Three years ago, I got to closely feel the lives of people with disabilities (PwDs) while carrying out a research study for my masters degree. During the data collection, I was stunned by a question that one of the PwDs asked me. Am I going to do something for the disabled or just gather their information? Although I was speechless to answer his question that time, I became determined to help improve their lives. My research findings also suggest that the only way to help them to change their lives is to economically empower them.
Coincidentally the next year (in 2014) after my research, I got a chance to develop a project concept paper to link agro- entrepreneurship with PwDs in partnership with the US Embassy. Before I went to field and work with PwDs, I met some experienced social activists and experts involved in the sector of disability. They all appreciated my passion but also warned me not to lose my patience since I had chosen a challenging job. For my project, I chose Birgunj as the target location. Following consultations with target groups and stakeholders, I found it was difficult to work with PwDs alone. I also had a hard time getting support from my parents. Hence, I also added women from deprived communities to the target grous along with PwDs. This also broadened the composition of my target group. Despite other challenges, I started to execute the agro-entrepreneurship project.
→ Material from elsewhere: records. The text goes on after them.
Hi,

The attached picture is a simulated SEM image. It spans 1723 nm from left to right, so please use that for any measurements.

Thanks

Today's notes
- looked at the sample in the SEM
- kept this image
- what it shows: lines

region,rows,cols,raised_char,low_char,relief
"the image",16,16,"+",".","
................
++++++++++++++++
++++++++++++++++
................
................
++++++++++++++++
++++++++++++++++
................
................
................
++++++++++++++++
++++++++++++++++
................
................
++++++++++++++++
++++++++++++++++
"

Although it was not an NGO funded initiative, people cast doubt on my project in the beginning (this is because the locals often distrust NGOs, which run short term projects and pull out before any substantial changes can be seen). Later, they trusted me as I maintained transparency and involved them in decision making. I provided the target groups capacity building training that they required to work in the field. The project was not for profit, just smiles on their faces while working with them was priceless for me.
The project, which was just at its initial phase, was affected in April following the destructive earthquake and now due to the ongoing strikes for the last four months. This is particularly devastating for the target group because they are not only under-utilizing their capacity of agro-entrepreneurship, but also deprived of the earnings to improve their living.
All the PwDs need is to empower them economically so that they can decrease their dependency level. This is what my project aims for. I have been working with a small number of PwDs in Birgunj. Many have been working in Nepal and the world with significant number of PwDs. Yet, a large number of PwDs are deprived of such opportunities.
Out of 7 billion people in the world, over one billion people have some form of disability, i.e. one in seven is disabled. More than 100 million disabled persons are children. Studies have found that children with disabilities are almost four times more likely to experience violence than non-disabled children. Fifty percent of disabled persons cannot afford health care and 80 per cent of all people with disabilities live in a developing country like Nepal (UN Facts and figures).
The graphs below shows the types of disability in Nepal as per the CBS 2012.
Looking through the ecological lens, prevalence of disability was highest in the mountain (2.98%), followed by the hills (2.209%) and then Tarai (1.56%) (CBS, 2012).
Although 153 countries including Nepal signed the Convention on the Rights of Persons with Disabilities, they are yet to fulfill their promises to improve the lives of PwDs. Today (December 3) is the International Day of Persons with Disabilities (IDPD), prime day to call on the signatories and draw their attention towards improving the lives of PwDs. This day is globally marked to promote awareness and mobilize support for critical issues relating to the inclusion of persons with disabilities in society and development.
On the occasion, UN Secretary-General Ban Ki-moon says:
We mark this year’s International Day of Persons with Disabilities in the wake of the adoption of the ambitious 2030 Agenda for Sustainable Development. This global blueprint for action summons us to “leave no one behind.
With this year’s theme ‘Inclusion matters: access and empowerment of people of all abilities’, the world commemorates the IDDP on December 3 to promote an understanding of disability issues and mobilize support for the dignity, rights and well-being of persons with disabilities. Here is the UN Secretary-General Ban Ki-moon’s statement in full version:
As per the UN day’s official page for the day, the annual observance of the International Day of Disabled Persons on December 3 was proclaimed in 1992, by the United Nations General Assembly resolution 47/3. Here is the UN statement from 1992.
On this day, let us promise and engage ourselves to empower the persons with disabilities and increase awareness for their meaningful participation in every aspect of political, social, economic and cultural lives across the world.